You are designing a real-time data pipeline for a creator analytics platform that wants to power in-product alerts, trending signals, and recommendation features from fresh engagement data. Today, most metrics are computed in batch, so end users see delays of several hours between a new video event and updated insights. Product and leadership have escalated because creators expect near-real-time feedback on views, watch velocity, and subscriber changes. You need a pipeline that can process streaming events reliably while still supporting replay, backfills, and downstream warehouse analytics.

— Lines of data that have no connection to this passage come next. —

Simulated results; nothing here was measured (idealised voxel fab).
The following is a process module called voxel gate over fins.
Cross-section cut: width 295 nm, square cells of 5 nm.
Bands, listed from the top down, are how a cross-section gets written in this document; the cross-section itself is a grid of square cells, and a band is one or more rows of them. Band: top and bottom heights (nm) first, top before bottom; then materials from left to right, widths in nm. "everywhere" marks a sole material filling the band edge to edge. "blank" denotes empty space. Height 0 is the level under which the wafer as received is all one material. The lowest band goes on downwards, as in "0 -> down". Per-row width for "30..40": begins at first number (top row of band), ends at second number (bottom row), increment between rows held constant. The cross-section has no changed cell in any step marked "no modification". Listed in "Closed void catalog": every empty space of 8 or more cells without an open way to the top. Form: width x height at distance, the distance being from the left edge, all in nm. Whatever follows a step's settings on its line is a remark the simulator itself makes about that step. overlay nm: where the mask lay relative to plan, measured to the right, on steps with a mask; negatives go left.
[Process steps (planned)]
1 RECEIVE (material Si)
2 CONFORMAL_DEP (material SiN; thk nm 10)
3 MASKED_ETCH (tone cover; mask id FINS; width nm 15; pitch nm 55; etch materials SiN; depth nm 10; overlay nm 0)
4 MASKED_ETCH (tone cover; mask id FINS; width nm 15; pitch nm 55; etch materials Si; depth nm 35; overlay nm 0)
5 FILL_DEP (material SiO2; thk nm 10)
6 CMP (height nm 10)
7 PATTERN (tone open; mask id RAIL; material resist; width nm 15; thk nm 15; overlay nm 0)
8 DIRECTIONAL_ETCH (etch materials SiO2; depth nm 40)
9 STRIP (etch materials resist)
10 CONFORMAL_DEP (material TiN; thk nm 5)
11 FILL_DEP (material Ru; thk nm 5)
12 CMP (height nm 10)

| Component | Status / Technology |
|---|---|
| Event Sources | Web app events, backend APIs, third-party platform webhooks |
| Ingestion | REST collectors writing JSON to Kafka |
| Processing | Nightly Spark batch jobs only |
| Storage | S3 data lake and Snowflake warehouse |
| Orchestration | Apache Airflow 2.x |
| Serving | Internal APIs and dashboards read from Snowflake |
Scale: ~120K events/sec peak, ~25K avg, 1.5-3 KB/event, 2.5B events/day, freshness target <2 minutes for feature updates, 30-day replay capability, 99.9% pipeline availability.
How would you design this real-time pipeline end to end so that fresh engagement features are available within two minutes while preserving data quality, replayability, and operational simplicity? Explain the architecture and the trade-offs you would make between streaming, batch recovery, and warehouse serving.